Best Ski Apps
As app developers, we are continually searching for the best apps out there to inspire us with design, functionality, and execution. Especially when this search cross-pollinates with our passions. Therefore, our criteria for the best ski app is extremely high. We were looking for something that feels like an essential tool while doing laps at the mountain. We set out with no particular criteria, just a desire to find something essential. Instead of giving you 5 to 10 of the best, let’s just cut to it. There were a few good apps and a few niche ones, but the overall best was clearly Slopes.
1. Slopes:
Summary: This ski tracker is the best in it's class for ski apps. Slopes has the cleanest design, the simplest interface, and the most useful features. It does not include a specific weather function, but other apps do that well. The free version is great, and I used it for a month or two before deciding to upgrade. The downside: not available for android.

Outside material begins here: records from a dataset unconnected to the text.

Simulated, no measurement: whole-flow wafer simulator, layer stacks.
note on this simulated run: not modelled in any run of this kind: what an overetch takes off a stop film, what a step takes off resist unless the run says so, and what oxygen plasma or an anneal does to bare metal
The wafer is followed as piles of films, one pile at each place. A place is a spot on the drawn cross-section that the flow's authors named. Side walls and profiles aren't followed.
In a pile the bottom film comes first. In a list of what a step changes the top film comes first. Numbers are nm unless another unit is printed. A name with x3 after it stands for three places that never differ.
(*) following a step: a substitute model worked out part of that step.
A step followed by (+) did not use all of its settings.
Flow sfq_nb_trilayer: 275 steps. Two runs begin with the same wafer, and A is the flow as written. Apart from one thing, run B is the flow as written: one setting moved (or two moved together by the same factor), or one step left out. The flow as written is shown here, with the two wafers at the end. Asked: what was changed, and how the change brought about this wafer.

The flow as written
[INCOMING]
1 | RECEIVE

Slopes is a ski tracker like the others in this list, but everything feels more polished and perfect. When you arrive at the mountain, the app pings you with a notification to start tracking; once tracking, all the information is right on the dash, speed, distance, time, lift time vs. ski time, longest run, etc... If you have the watch integration, the "gloves on experience" is spectacular. You to cycle through your runs with a twist of the crown. They truly put user experience at the forefront of the app.
The mapping feature is best in class as well. Slopes took it up a notch with an interactive 3D map showing all your runs. Hit play to see your day unfold run by run on this amazing platform. Ever forget to turn off your tracker and drive home, messing up your recording? Slopes offers a simple trimming feature to eliminate that 70 MPH trip back home that corrupts your stats.
Other features to note are the social functions to compare yourself to your buddies using various metrics, including days skied in a season, total vertical, top speed, etc... Selecting your resort gives you access to trail maps that can be downloaded for off-line use, emergency contact for ski patrol on over a hundred different hills, crowdsourced snow conditions to see what’s happening on the slope.
Although useful in free mode, Slopes power is in the paid version. They likened it to ski tickets and passes with different pricing tiers based on use. Buy a day pass for $3.99, a week pass for $14.99, or a season pass for $19.99. I bought the season pass as I want to support them, and apps that don’t make money don’t innovate.
2. Open Snow:
Summary: Open Snow is a great app for weather and snow reports. Here in the Northwest, I use 3 sources for accurate weather information. 1) the Mt. Bachelor website for daily check-in with the snow cams, short term weather reports, and a little bit of forward-looking forecasting, 2) NOAA when I want to look ahead a bit farther into the future, and 3) once or twice a week the holy grail of snow forecasts hits my inbox from Larry Schick the “Powder Poobah,” a meteorologist with a constant eye on the next snow cycle.
So how could an app compete with the Powder Poobah? I didn’t think it could until I saw that Larry Schick is a contributing meteorologist to Open Snow. This sent my credibility meter off the charts. The app has a great interface allowing you to look back at recent snowfall and ahead several days at upcoming storms.
The mapping feature gives a nice predictive 24-hour future cast where you can watch the approaching storms develop and blow through with map overlays. Other map layers let you see snow depth and temperature across your region.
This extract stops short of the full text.